“I find everything useful and nothing indispensable. I find everything wonderful and nothing miraculous. I reverence the body. I avoid first causes like the plague.” —Norman Douglas, An Almanac
“miracle, n.: A wonderful object, a marvel; a person or thing of more than natural excellence; a surpassing specimen or example of some quality.” —OED
Norman Douglas might not believe in miracles, but a certain literary coterie does, one that’s been celebrating Douglas and his writing through biennial symposiums since 2000. Fortuitously, I found myself at this past symposium held in the bucolic beauty that is Thüringen, Austria. The symposium’s organizer, and my liaison to the whole affair, Willi Meusburger, is a large buoyant man who wears bright dandyish suits and a fabulous Dalí moustache. A miracle in and of himself.

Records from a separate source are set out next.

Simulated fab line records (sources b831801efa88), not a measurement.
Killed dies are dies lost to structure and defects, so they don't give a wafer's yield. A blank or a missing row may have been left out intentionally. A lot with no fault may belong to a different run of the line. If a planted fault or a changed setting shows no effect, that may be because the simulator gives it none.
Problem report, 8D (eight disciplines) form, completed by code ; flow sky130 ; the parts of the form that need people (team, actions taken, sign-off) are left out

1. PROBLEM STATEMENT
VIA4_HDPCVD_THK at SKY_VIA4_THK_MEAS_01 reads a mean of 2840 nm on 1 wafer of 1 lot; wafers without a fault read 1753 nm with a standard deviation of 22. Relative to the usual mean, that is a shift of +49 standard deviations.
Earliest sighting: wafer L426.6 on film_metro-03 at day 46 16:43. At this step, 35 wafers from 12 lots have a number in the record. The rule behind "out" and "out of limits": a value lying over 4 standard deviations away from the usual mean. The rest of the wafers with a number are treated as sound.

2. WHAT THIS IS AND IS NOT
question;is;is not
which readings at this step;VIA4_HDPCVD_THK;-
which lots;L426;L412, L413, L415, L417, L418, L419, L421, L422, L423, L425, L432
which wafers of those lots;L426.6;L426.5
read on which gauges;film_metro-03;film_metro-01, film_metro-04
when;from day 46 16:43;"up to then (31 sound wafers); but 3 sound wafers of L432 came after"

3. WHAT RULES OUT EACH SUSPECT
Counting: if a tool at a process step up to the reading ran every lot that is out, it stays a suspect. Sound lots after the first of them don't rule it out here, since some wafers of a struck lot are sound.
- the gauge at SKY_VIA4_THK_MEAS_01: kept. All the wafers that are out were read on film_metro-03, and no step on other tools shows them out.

The group, by and large much older than me, were also a wondrous delight. Where else, I wondered, would you find a devoted team celebrating a not very well-known Austrian-born English writer? A diverse group composed of an Italian geologist, English pianist, nephew of Virginia Woolf, and a former Wesleyan German lit professor. All providing worthwhile scholarship on a man who, despite rubbing elbows with D.H. Lawrence and Rudyard Kipling, scant attention is paid beyond his scabrous character, little boy scandals and South Wind—his most popular novel.
But don’t start with South Wind several of the symposium goers told me: Siren Land or his autobiography Looking Back are much better. Douglas composed the latter by pulling acquaintances’ business cards randomly from a bowl and writing a blurb about each of them. This should tell you more about the guy than any of the tabloids. He’s fascinating, really.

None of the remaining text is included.